Saturday, February 04, 2012
Latest Update on Friday, 03 February 2012 - 16:10 GMT+00

US Congress renews Myanmar sanctions

AFP/File – A soldier stands alert as troops march in the administrative capital Naypyidaw in 2008. The US Congress … (AFP) – The US Congress on Thursday renewed a ban on imports from Myanmar for another year, seeking to pressure the military regime over human rights and democracy as well as alleged ties to North Korea.

The Senate voted almost unanimously to extend the sanctions, a week after the House took similar action. The bill now goes to President Barack Obama, who is expected to sign it despite his administration's engagement with Myanmar.

The law bans trade with companies tied to the junta in Myanmar, also known as Burma. It also freezes such firms' assets and instructs the United States to block international loans for the isolated state.

"The United States must deny this regime the legitimacy it so craves and await the day when the Burmese people will be permitted to govern their own affairs," said Mitch McConnell, the top Senate Republican and a sponsor of the bill.

McConnell and fellow senators voiced concern about Myanmar's elections planned later this year, which most opposition leaders intend to boycott as they fear they will be a sham to legitimize military rule.

Democracy icon Aung San Suu Kyi's National League for Democracy won the last election in 1990 but was never allowed to take power. The Nobel laureate has spent most of the ensuing two decades under house arrest.

The Obama administration last year launched a dialogue with Myanmar, concluding that isolating the regime had not worked. But it has said it will only lift sanctions in return for progress on democracy and other concerns.

Secretary of State Hillary Clinton, on a trip to Asia, voiced concerns about Myanmar's military cooperation with North Korea -- which a recent report by a defector said included work by the junta on a nuclear weapons program.

The Senate voted 99 to 1 to support sanctions, with Senator Mike Enzi, a Republican from Wyoming, casting the sole dissenting vote.
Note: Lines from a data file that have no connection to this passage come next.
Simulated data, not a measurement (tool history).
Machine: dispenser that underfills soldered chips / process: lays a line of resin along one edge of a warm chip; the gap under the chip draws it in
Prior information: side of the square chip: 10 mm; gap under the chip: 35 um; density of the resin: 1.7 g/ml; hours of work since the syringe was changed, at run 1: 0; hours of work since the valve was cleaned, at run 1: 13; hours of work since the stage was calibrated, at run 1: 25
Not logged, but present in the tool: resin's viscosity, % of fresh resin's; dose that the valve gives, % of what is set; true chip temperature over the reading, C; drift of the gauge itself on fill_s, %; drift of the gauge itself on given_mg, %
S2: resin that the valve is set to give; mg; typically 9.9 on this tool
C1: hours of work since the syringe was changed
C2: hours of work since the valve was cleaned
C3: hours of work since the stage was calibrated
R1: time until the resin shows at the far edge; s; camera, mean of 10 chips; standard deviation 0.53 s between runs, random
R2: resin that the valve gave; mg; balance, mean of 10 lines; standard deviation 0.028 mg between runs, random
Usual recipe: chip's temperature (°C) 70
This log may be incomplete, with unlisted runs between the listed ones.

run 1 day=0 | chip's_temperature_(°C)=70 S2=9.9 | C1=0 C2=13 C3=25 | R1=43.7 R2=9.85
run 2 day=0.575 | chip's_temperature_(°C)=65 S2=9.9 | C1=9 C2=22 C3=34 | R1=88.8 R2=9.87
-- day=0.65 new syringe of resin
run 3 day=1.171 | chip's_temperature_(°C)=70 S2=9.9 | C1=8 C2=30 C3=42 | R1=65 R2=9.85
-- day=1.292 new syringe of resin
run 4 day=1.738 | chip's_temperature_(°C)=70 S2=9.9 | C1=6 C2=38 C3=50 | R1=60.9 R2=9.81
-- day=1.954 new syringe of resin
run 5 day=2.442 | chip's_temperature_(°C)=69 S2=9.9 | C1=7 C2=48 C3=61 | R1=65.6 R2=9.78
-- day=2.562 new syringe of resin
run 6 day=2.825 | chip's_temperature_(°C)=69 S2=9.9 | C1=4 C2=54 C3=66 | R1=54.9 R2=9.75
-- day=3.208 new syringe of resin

Coy Knobel, a spokesman for Enzi, said that the senator opposed sanctions if they come only from the United States and European Union and believed it was better to develop broader pressure on the regime.

"Burma is violating human rights, but the question is how best to get them to change that practice. If we could get more help from our allies in the region that would be more effective," he said.

China is the main military and diplomatic partner of Myanmar, which has trading relationships with many Asian nations.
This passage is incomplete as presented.